The Raven Tower

Ann Leckie
The Raven Tower Cover

The Raven Tower


Leckie's foray into fantasy delivers on mythology and worldbuilding, told through a distinctly non-human lens.

Ah, ravens. They're smart, they're beaky, they come in murders, and many in our world are better Londoners than I am. They're also the subject of more than their share of both folklore and, through that, fantasy interest. Whether they're harbingers of death, guides to the spirit world, speakers of prophecy and truth or otherworldly tricksters, there's a lot of mileage in these feathery next-level dinosaurs. Now, in Ann Leckie's first novel-length foray into fantasy, a raven god is front and centre, alongside a cast whose human members often play second fiddle to their divine counterparts.

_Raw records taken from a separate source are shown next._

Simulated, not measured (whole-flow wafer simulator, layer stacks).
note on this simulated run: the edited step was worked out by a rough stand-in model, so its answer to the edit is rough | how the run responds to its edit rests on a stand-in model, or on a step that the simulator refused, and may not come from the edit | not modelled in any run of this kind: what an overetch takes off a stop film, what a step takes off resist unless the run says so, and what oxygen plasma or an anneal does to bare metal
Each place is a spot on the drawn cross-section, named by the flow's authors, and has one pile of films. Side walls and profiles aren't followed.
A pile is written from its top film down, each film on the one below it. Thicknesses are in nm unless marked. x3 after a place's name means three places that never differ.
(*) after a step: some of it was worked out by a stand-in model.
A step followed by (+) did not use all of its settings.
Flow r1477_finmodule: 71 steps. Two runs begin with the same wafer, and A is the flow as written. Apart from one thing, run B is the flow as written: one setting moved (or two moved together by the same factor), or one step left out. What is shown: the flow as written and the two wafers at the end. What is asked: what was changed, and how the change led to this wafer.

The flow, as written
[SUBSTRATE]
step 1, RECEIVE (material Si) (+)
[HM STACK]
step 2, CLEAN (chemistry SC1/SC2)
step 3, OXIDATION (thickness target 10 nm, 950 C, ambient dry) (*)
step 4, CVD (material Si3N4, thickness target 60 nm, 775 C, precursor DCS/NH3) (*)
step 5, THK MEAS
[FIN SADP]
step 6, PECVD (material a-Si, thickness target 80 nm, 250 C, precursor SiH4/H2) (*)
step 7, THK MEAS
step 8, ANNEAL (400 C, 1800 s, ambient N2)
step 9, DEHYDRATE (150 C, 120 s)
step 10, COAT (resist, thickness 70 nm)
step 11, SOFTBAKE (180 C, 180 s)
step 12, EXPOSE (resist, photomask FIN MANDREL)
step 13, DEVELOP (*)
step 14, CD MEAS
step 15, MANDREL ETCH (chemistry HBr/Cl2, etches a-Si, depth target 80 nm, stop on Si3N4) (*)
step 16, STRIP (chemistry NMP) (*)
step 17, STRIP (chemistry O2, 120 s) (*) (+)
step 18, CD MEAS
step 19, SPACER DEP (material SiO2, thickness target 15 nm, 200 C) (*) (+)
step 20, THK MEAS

Many readers will be familiar with Leckie for her science fiction work: the superlatively brilliant Ancillary Justice, its sequels, and the same-universe standalone Provenance. On the surface, The Raven Tower is a very different book. We find ourselves in Vastai, a low-tech, small-scale polity, whose citizens fear and worship the forest, envy the better harbour of their neighbour (in one timeline, at least) and have come to rely on the blessings of a specific god to keep their town flourishing. Gone are the spaceships and corpse soldiers, but the presence of the gods themselves - who are very much real in this world, and regularly appear to humans - means that The Raven Tower feels just as connected with non-human intelligences as Leckie's previous works, and just as accomplished at giving those intelligences believable motivations and voices.